Molinos de viento (Luna)

Pilar Lorengar, Manuel Ausensi, Carlos Munguía, Arturo Diaz Martos. Coros Cantores de Madrid, Gran Orquesta Sinfónica, c. Ataulfo Argenta
Novoson Z-541

Teresa Tourné, Renato Cesari, Segundo García, Luis Frutos. Coros Cantores de Madrid, Orquesta de Conciertos de Madrid, c. Pablo Sorozábal
EMI 5 74226 2

Marcos Redondo, Lolita Torrento, Cayetano Renom, Oscar Pol. Coro general, Orquesta Sinfónica Española, c. Rafael Ferrer
EMI Angel 65012 [LP, nla]

Luis Sagi-Vela, Dolores Pérez (as Lily Berchmann), Santiago Ramallé, Pascual Bloise. Cantores Líricos de Madrid, Orquesta de Camara de Madrid, c. Daniel Montorio, Ricardo Estevarena, Enrique Navarro
Zafiro ZOR 181 [LP nla. Available as an MP3 download from classicsonline.com]

Conchita Panadés, Marcos Redondo, Augusto Gonzalo, Anibal Vela. Gran Orquesta y Coro, c. Antonio Capdevila
Blue Moon BMCD 7523 [extended highlights]

Felisa Herrero, Marcos Redondo, Delfín Pulido, Manuel Hernández, c. ?
Homokord HOM10359 [extended highlights]

Mary Isaura, Tino Folgar, Enrique Parra, Pedro Vidal. Orquesta del gran Teatro del Liceo, c. Concordio Gelabert
Blue Moon BMCD 7535 [extended highlights]

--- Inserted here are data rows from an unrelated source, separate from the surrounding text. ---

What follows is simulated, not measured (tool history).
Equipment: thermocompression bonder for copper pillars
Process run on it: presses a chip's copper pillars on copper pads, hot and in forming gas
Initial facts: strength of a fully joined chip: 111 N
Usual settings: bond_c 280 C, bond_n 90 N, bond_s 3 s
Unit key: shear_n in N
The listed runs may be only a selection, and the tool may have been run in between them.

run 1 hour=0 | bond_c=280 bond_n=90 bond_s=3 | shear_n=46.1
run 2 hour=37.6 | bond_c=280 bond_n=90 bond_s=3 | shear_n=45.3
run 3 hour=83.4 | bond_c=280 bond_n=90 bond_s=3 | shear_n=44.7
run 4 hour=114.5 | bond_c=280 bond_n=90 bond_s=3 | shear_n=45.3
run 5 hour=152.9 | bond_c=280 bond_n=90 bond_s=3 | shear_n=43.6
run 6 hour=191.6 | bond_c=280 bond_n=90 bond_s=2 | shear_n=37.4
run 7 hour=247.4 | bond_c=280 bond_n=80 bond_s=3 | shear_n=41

Luna's featherweight Dutch operetta has been well served on record. It needs lightness of touch if it's to avoid frivolity, and all these recordings manage this to a large extent. The famous Argenta set boasts a charming Margarita in the sweet-toned Lorengar, a firmly sympathetic Cabo Stock in the underrated Diaz Martos, and the conductor himself is affectionate without being over-indulgent. Against this, Ausensi is a hefty Alberto and Munguía constrained by the light tenor role of Romo.

Sorozábal's team for EMI are sensitive, but less individual than their Novoson counterparts, and the direction is comparatively unsmiling. The Viennese lilt to this set is not out of place, but in the last analysis it is not so winning as Argenta's. Neither has a coupling, which given that the music only runs for just over 40' is a pity.

The old EMI LP is not currently available, although copies may be spotted in Madrid's junk shops and on the internet. It is well worth tracking down for Redondo's only complete Alberto, one of his "calling card" roles. Although the early 1950's were his twilight years, vocally he is still firm, with dynamic control as impressive as ever. Add in pointed, flexible conducting from Ferrer and a good supporting cast - the Catalan light tenor Renom is very well-cast as Romo - and you have something well worth searching for.

Zafiro's LP has been reasonably well transferred and is now available as a download from classicsonline.com. Sagi-Vela's well-nigh ideal Alberto is the main reason to acquire this slightly truncated version. His English prince has an apt sense of emotional containment, though his warm tone expands generously at the big romantic moments. Pérez can't convey Margarita's ingenue charm so fully as some lighter-voiced rivals, but her firm, full beauty of tone makes this one of her best records. Ramallé's Romo is more comedic bumpkin than plausible suitor, and Bloise is a thin-voiced, wooden Stok. Estevarena's deference to the stars' vocal phrasing is sensitive, though the recorded balance favours them unduly.

The 28' or so recorded in 1931 under Capdevila are a loving reminder of a vanished world. The much-loved Panadés delivers her gift of a Margarita wrapped in universal smiles, and her sophisticated musical wit is a joy. The younger, virile Redondo is also in a class by himself, and neither of the supporting singers falls short of their standards. Appropriately coupled with some equally treasurable extracts from La generala, this would make a delightful supplement to any of the modern(ish) sets.

The second Blue Moon issue - another 1931 recording - is fuller, and temptingly coupled with substantial extracts from Luna's masterpiece La picara molinera. Folgar's tenor Alberto is the great draw here, and he is at his most seductively winsome in the serenata. Otherwise, the earlier Blue Moon issue has the edge as far as Molinos de viento is concerned - but choice depends as much on coupling preference as anything.

Homokord present yet another performance, under an unnamed conductor (the composer himself?) and featuring something like a dream cast. Redondo's Alberto is even more impressive here than in the later, slightly shorter Capdevila set. His Margarita is Herrero, surprisingly dextrous in a role which might have been thought a shade light for her strong lyric soprano. Her dúo with the equally focussed Romo of Pulido has serious wit to equal any rival, if less sheer charm than Panadés. The recording is well balanced for its age (presumably early 1930's - we're not told), the transfer is comfortable if lacking in sap, and this is altogether an absorbing classic performance, well worthy of the name.